The Florida Institute of CPAs has created a website to assist accountants in the Sunshine State and line up volunteers and office space for those affected by Hurricane Irma.
The site, https://irma.ficpa.org/, said FICPA has a Member Services Team to help FICPA members recovering from the effects of the devastating storm. They can be reached at (800) 342-3197 or by emailing email@example.com. Volunteers who can help FICPA CPAs or others in the affected areas can also send a message to the same email address and they will be contacted about how they can pitch in with the relief efforts. In addition, people who have disaster-related technical tax questions can email them to the same address, and FICPA experts plan to provide answers to technical questions on an ongoing basis.
FICPA has also set up an online form for CPAs who need office space if their buildings have been damaged. After they fill it out, FICPA will try to match them with available office space in their area.
The site also includes links to tax relief and disaster resources from the Internal Revenue Service, such as an IRS Disaster Relief Resource Center for Tax Professionals. Another link connects to a website set up by the Florida Attorney General’s office to report price gouging in the aftermath of the hurricane.
The site also includes a link to a brochure on how to protect CPAs and their clients from assignment of benefits fraud, a form of fraud perpetrated by unscrupulous contractors who offer to do repairs. Assignment of benefits is a provision in a vendor’s repair contract, also known as “direction to pay,” allowing shady repair companies and trial lawyers to lure unsuspecting consumers to sign sweeping authorizations that essentially result in the consumer handing over all of the rights and benefits of the insurance policies they bought and paid for. By asking consumers to sign an AOB, a third party could be trying to take over their insurance policy, FICPA warned.

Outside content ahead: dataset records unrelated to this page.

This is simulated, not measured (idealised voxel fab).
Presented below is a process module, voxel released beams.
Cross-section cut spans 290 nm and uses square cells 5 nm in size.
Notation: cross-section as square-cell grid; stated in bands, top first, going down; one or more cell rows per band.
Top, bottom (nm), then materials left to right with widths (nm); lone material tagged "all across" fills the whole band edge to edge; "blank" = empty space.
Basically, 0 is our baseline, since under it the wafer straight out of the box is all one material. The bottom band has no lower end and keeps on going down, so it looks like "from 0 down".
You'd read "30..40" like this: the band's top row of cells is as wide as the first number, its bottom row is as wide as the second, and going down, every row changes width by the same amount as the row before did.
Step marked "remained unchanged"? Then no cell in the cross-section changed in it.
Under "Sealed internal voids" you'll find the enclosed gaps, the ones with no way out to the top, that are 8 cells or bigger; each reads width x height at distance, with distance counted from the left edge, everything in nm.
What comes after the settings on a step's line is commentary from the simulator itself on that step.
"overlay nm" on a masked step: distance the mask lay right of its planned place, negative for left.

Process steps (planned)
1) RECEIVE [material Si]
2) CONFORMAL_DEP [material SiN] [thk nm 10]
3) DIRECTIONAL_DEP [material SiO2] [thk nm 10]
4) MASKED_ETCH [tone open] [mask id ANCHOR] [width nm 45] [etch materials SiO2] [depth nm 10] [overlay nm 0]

“The assignment of benefits for insurance coverage of repairs is an important topic at this time to protect consumers from unscrupulous contractors,” said FICPA CEO Deborah Curry in a statement. “Discussing this topic with your CPA can provide another layer of oversight and this brochure can inform and educate consumers.”
CPAs and their clients should also beware of shady charities that spring up in the wake of disasters like Hurricane Irma, one anti-fraud expert is warning.
“We need to be very careful because after a tragedy, these things pop up like mushrooms after a rain,” said Ralph Summerford, CPA, president of Forensic Strategic Solutions, in Birmingham, Alabama. “There are a lot of them out there. Unfortunately we’ve got con artists and scam artists who are out to profit from these things. When they make a solicitation, they tell you they’re a nonprofit organization, but all that means is they’re not looking to make a profit. It doesn’t mean they’re a charity and they’re giving their money to the programs involved. It behooves anybody to do their homework before they make a contribution.”
Summerford recommends checking out the charity on sites like Charity Navigator and Guidestar, where visitors can examine the Form 990 to see what percentage of their contributions is spent on their program as opposed to administrative and fundraising costs, as well as information about the salaries paid to the charity’s top officials. He pointed out that the Tampa Bay Times has compiled lists for the past several years of the 50 worst charities. “What you find is that they average paying 0 to 11 percent of their contributions for the programs they are sponsoring,” he noted.